What Do I Read Next?
Abe's literary work and style are frequently likened to that of Franz Kafka, an author born in Prague in 1883. Kafka is well-known for his works, such as The Metamorphosis (1915; English translation 1937), where a young man wakes up one morning transformed into a giant insect. This book, like much of Kafka's writings, explores themes of inadequacy and isolation faced by individuals in contemporary society. Another notable work, The Trial (1925; English translation 1937), tells the story of a young man who is accused of a crime he neither committed nor comprehends. Although he is eventually released, he must continually return to court to prove his innocence. Both novels delve into the psychological fears that many people endure in modern life.
Abe is also compared to Alain Robbe-Grillet, an author born in Brest, Brittany, in 1922. Robbe-Grillet's characters, like those in Abe's plays, often lack detailed backgrounds and traditional names. His most renowned novel, Les Gommes (1953; translated as The Erasers, 1964), is a murder mystery that unfolds over a supposed twenty-four-hour timeline, beginning with a gunshot and ending with the bullet killing its target.
Among Abe's well-known plays are Fake Fish (1973), which depicts fish dreaming of being men and vice versa; Friends (1965), where an anonymous, smiling family intrudes into a man's life, driving him to suicide—a critique of traditional Japanese communal values; and Green Stockings (1974), a story about a man who, in an effort to escape his mundane life, steals stockings, panties, and bras from neighbors' clotheslines.
Abe's most acclaimed work of fiction is The Woman in the Dunes (1964). The narrative follows a schoolteacher and amateur entomologist on a quest to find a rare insect. During his search in vast, unnamed sand dunes, he encounters a primitive community tasked with removing sand from their sunken homes. The teacher becomes trapped and held captive there. When he eventually manages to escape, he no longer wishes to return to his previous life.

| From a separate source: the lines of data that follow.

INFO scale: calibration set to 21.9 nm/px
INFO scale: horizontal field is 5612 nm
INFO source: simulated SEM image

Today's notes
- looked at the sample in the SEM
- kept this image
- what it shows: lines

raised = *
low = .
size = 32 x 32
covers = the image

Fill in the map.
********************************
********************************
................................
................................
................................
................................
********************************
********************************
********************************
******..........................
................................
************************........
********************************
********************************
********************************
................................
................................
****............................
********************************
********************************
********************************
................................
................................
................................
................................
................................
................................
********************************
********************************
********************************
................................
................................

Jacob Golomb's In Search of Authenticity: Existentialism from Kierkegaard to Camus (Problems of Modern European Thought) (1995) examines the works of existential philosophers and novelists like Søren Kierkegaard, Friedrich Nietzsche, Jean-Paul Sartre, and Albert Camus. These thinkers explored humanity's responsibility in deciding what is right and wrong, a theme that Abe frequently addressed in his writings.